Above: Prodigy employees working.

Unfortunately, kids learning on the Prodigy system today won’t exactly be able to help the company’s short-term growth problems.

That’s why the Burlington, Ontario-based company is leaving behind its former stealth mode approach and doing all it can to recruit.

From entering awards to writing op-eds, Prodigy is broadcasting the opportunity loudly.

“It’s all across the board, it’s not just development, we’re looking for developers, game developers, QAs, marketing, recruiting. It’s really all the functions you need in any startup,” says Mahimker.

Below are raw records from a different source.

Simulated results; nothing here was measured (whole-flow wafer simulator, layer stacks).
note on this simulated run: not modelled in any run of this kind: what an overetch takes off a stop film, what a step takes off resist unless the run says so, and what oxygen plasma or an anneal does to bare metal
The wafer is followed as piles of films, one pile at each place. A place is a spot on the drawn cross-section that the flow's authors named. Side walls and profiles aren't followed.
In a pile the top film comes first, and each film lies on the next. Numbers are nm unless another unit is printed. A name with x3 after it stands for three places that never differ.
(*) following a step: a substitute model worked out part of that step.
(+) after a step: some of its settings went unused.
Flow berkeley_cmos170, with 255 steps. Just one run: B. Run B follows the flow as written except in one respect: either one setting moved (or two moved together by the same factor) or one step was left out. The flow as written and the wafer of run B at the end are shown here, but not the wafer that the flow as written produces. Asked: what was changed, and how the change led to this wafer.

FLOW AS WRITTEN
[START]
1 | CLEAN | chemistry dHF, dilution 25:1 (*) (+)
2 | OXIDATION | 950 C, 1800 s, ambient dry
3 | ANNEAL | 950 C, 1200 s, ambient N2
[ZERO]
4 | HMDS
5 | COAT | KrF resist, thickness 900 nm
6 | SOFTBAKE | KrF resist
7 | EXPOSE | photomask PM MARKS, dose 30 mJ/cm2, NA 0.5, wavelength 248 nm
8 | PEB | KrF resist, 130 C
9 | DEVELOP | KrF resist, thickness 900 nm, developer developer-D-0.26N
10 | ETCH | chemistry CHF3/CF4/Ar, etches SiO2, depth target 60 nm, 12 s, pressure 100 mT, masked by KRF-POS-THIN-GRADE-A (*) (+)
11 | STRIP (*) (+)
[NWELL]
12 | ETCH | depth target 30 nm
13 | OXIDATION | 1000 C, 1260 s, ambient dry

The issue isn’t a new one — tech companies not only in Canada but across the world have long spoken out about the problem. The Information and Communications Technology Council (ICTC) reported in early 2016 that there won’t be enough qualified workers to fill more than 218,000 new information and communications technology jobs in the country by 2020.

On top of that, vying for talent against larger companies like Shopify and Google, which recently announced a new Eastern Waterfront headquarters is coming to Toronto, is not easy.

So, like any good startup would, Prodigy is offering all the perks you’d expect.

Above: Employees draw on the window at a Prodigy office party.

“We’re probably one of the more exciting companies in Burlington,” says Mahimker.

The company’s office features ping pong tables and video game nooks, along with free snacks and drinks. Employees get to set their own office hours, gain stock options and – perhaps most excitingly — have access to a $1,200-per-year discretionary learning and gym fund.

“We’re an educational company so what we try to do is invest a lot in making sure that people are constantly upgrading their skills,” says Mahimker.

Employees can also propose larger ticket learning experiences, if they’re so inclined. Additionally, Mahimker says the company is willing to put time into training green engineers through a dedicated internal accelerator program.

Mahimker says the educational mission of the company helps to draw some employees in, as well, but that’s not always much help when competing against Shopify or Google for a senior full-stack developer.

As the team grows, Prodigy is also eyeing the prospect of a Toronto satellite office — but not one in the U.S. just yet.

Above: Employees talk and drink champagne at a Prodigy office party.

“We have considered it,” says Mahimker, “But it’s actually a lot better to be based in Canada. There is a lot of talent here, the war for talent is more intense in Silicon Valley.”

Mahimker also says the people working in Silicon Valley tend to be more transient, moving from job to job after only a year or so at a given company.

“It’s a stable environment and culture,” he say, adding: “There is some government support available so when we were initially starting out, we got a few government grants that helped get us off the ground, and that in combination with friends and family funding has allowed us to essentially bootstrap and we haven’t had to look externally for any VC money.”

He also notes that the cost of living and the cost of labour is a lot lower than in places like Silicon Valley.

Still, for all its upsides, Prodigy no doubt wishes there were more grown-up math wizards on the market — and unlike most Canadian startups that gripe about the hiring situation, at least Prodigy is working on a fix.

If the company sustains its growth, the day will come not too far in the future when one of its former wizard trainees does enter its doors; a fitting conclusion to Prodigy’s ongoing quest to bring more kids into the STEM fold.